Bet on My Disco is a movie of simple pleasures, but it doesn’t entirely do the film justice to reduce it to the (simple!) level of the plot summary above. There are plenty of laughs in Disco, but it’s not an out-and-out comedy; instead, director Kim Dong-Won has made a film that is, bizarrely, almost as much a realist drama as it is a dance pic.
Lee Jung-jin (as our hero, Hae-juk) mixes a broad — and very physical — comic acting style with his surprisingly touching portrayal of a young man in love to great effect, with fight scenes (including a punch-up in a discotheque set to flamenco) running back-to-back with images of small town life in 1981 Korea.
Despite plenty of wacky sound effects and characters mugging at the camera, Disco isn’t even shot like a comedy, with director Kim favouring a long take style that would be quite disconcerting if it wasn’t so successful. Similarly, Kim treats the line between functional pathos and sentimental tacky crap with the respect it deserves, while never allowing the general insanity of the plot to completely override the film’s emotional content.
Structurally, Bet on My Disco plays like Robert Altman’s worst nightmare. Seemingly unrelated stories and characters cross paths with alarming frequency, but never with the self-consciousness that might be expected. There’s still plenty of room for cheap laughs; this film is a veritable horn o’ plenty of excrement gags, but even these are suspiciously good natured — despite an unfortunate accident with a pushcart full of poo, Bong-ja’s father is still able to laugh at the ridiculousness of his situation (“A load of crap almost killed me!”).
If the sign of a good comedy is its ability to manipulate an audience without them caring (as opposed to simply not realising), then Bet on My Disco is nothing short of a complete success. The film successfully makes the transition from the ridiculous to the hyper-sublime, if there is such a thing; the sight of the moon transforming into a giant fluorescent love-heart should be nauseating… but it’s not! Needless to say, it’s not perfect — there are times at which the shifts between ‘comedy’ and ‘drama’ are a little too defined, but most of the time Kim’s technical assurance wins out.
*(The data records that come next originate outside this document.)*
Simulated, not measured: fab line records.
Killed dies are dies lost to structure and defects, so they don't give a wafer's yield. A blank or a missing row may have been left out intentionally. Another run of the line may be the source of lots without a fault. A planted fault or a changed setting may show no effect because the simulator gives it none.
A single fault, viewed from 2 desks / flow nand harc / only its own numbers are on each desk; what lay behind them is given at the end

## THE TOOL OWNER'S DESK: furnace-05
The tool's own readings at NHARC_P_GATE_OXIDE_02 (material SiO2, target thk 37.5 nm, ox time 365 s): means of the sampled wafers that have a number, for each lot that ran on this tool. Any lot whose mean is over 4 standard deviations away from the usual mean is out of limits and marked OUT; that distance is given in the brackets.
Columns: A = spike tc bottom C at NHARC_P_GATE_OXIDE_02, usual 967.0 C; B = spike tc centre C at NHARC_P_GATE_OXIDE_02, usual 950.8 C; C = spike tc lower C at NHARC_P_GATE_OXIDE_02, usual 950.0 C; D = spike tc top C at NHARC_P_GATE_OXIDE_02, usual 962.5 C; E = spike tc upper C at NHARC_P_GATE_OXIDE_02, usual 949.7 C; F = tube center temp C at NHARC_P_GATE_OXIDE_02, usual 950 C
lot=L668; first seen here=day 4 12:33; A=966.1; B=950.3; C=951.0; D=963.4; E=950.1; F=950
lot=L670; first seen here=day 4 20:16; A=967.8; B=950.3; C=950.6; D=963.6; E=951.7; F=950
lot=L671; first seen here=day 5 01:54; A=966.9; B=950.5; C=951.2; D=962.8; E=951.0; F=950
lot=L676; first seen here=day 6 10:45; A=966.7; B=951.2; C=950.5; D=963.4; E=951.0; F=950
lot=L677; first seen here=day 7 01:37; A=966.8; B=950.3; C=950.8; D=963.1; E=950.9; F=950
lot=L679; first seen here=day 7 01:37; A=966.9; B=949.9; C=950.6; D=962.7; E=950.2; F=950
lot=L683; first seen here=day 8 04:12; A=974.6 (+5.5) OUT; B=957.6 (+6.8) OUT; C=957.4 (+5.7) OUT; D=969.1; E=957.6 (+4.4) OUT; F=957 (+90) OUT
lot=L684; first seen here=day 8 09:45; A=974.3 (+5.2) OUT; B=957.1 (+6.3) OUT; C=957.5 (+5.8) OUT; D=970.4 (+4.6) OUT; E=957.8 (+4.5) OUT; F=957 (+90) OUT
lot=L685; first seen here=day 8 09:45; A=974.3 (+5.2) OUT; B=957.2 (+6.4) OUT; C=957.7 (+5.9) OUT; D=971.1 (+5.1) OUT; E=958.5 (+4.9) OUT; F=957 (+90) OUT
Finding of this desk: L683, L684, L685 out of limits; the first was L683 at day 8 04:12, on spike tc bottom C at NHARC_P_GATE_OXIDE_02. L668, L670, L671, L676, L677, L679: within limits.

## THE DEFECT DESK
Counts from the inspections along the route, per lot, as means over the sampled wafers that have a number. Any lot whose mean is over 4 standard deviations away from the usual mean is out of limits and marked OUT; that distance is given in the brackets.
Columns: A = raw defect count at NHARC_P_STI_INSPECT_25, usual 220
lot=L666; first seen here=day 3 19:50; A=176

There is truly something for everybody in Disco, provided you can stomach the ruffled shirts and lapels. It’s a cold-hearted person indeed who doesn’t feel some sympathy for Bongpal’s family in their plight, or who doesn’t want the happy ending that is more-or-less assured in this film. The film’s biggest fault is that it can’t entirely decide what it wants to be, but, part comedy, part romance, part drama, and of course, part dance movie Bet on My Disco ultimately succeeds because it’s all heart — a film in which a gangster can secretly be a mambo king can’t possibly have an evil bone in its celluloid body.